Hinde Ginges Boyd Lawyers and our conveyancing team understands that buying or selling a residential or commercial property is a big decision and a significant matter for most people. We have a dedicated Conveyancing team, SAFE Conveyancing, and we aim to ensure that your property transactions proceed as smoothly and as stress free as possible.
We can assist you with:
- Preparation of contracts for the sale of residential and commercial property
- The purchase of residential and commercial property
- Advice in regard to sale or purchase of vacant land, units, strata and community title, rural land and purchases ‘off the plan’
- Review of contracts
- Preparation and review of Commercial & Retail Leases
- Assistance for first home owners & the First Home Owners Grant
- Advice on lenders’ requirements
- The purchase and sale of businesses
What is conveyancing?
Conveyancing is the area of property law that deals with the transfer of real estate between sellers and buyers.
Although it seems quite straightforward, property law can be quite complex and conveyancing has to consider issues such as contract terms and conditions, mortgages, covenants, easements, caveats, the type of property title, the type of tenancy, local council regulations and zoning to name just a few.
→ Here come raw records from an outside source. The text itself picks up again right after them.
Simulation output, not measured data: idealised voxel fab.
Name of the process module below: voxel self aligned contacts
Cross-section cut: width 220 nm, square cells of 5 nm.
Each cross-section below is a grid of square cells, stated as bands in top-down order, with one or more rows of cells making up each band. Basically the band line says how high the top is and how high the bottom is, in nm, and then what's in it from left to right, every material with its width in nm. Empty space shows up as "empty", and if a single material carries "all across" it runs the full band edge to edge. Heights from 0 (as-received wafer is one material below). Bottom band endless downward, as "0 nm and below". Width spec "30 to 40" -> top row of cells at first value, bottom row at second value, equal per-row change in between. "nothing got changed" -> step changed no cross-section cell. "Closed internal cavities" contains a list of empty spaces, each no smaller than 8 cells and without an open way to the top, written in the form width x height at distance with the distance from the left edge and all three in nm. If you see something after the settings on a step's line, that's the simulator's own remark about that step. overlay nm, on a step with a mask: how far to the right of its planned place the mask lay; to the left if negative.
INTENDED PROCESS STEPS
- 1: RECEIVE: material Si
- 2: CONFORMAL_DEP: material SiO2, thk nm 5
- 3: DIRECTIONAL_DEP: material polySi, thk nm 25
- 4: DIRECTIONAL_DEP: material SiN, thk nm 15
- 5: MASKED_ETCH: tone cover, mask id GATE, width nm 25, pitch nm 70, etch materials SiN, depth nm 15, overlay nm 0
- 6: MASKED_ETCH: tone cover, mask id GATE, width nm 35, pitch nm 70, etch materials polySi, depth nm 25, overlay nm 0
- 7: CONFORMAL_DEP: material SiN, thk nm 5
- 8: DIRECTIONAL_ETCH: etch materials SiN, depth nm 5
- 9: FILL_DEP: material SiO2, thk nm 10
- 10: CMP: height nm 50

Buying a home is one of the most stressful and expensive things you will ever do. It’s vital that you seek legal advice from someone experienced in property law and who knows the area.
Before You Start
The first round of decisions you will likely need to make is in regard to finance. Make sure you read everything thoroughly, from the pre-contractual statement which outlines the fees and charges to which you’ll be subject to the actual mortgage contract itself. Remember you are entitled to legal advice and are under no obligation to sign anything on the spot.
Once you have found a property you like, you will need to arrange a pre-purchase building inspection report and perhaps a pest inspection report. These are written reports about the condition of the property and helps you find out any potentially costly problems. You may be able to use this information to negotiate a reduction in the purchase price.
Making an Offer
If you’re happy to proceed, you can make an offer. You might be asked to pay a small sum as an initial “holding” deposit, but this is fully refundable if you don’t end up signing the contract. It does not mean that the property is yours yet either, as the agent can take other offers.
Signing the Contract
If your offer is accepted then take the contract to us in order that we can and discuss your situation with you. There may be several things that can be negotiated in your favour, and you need to be absolutely clear on your rights and responsibilities before signing.
When you do sign the contract you will need to pay the 10% deposit, unless a special condition has otherwise been negotiated by you or on your behalf. This is held with the real estate agent and is released to the seller after the property is settled. If you don’t have 10% available we can advise you in regard to getting a deposit guarantee in lieu of the cash.
After the contract has become binding, we a number of tasks to perform including:
- Arranging payment of stamp duty
- Liaising with the lender in regard to the mortgage
- Checking with various government authorities to see if they have a vested interest in the property
- Checking to see if there are any outstanding debts to local council
- Calculating adjustments for council, water and strata rates
- Making final checks on the title
Settlement (the day that the money is exchanged for the property and keys handed over) is scheduled in accordance with the contract, and is usually 6 weeks after signing contracts. Before settlement the purchase price will be adjusted to reflect the council rates, water rates and strata fees that need to be shared between the parties. There may be other adjustments, based on the Contract for Sale.
Once settlement takes place, the real estate agent will be be authorised to release the keys to you.
2. Selling property
Once you’ve made the decision to sell your property, one of the first tasks is to have the Contract for Sale of Land drawn up.
The contract will include not only the legal terms and conditions of sale, but will also specify what items are included or excluded from the sale, and any other special requirements you might have like a longer or shorter settlement than usual, or perhaps that the contract be conditional upon another contract for you to buy your next property. There are a lot of ways that a contract can be varied, so it’s important to discuss your situation in detail with our experienced conveyancers.
You also need to know your disclosure responsibilities, as failing to disclose certain things can lead you into a lot of trouble.
Once a purchaser has been found and the contract has been signed and is legally binding, then a deposit is usually paid by the purchaser and is usually held in the trust account of the selling agent.
Settlement (the day that the money is exchanged for the property and keys handed over) is scheduled in accordance with the contract, and is usually 6 weeks after signing contracts. During the wait for settlement we will liaise with your bank in relation to releasing any mortgage held on the property. In this time you should arrange disconnection of electricity and other services.
Before settlement the purchase price will be adjusted to reflect the council rates, water rates and strata fees that need to be shared between the parties. There may be other adjustments, based on the Contract for Sale.
Once settlement takes place, the real estate agent will be be authorised to release the deposit to you, less their fees.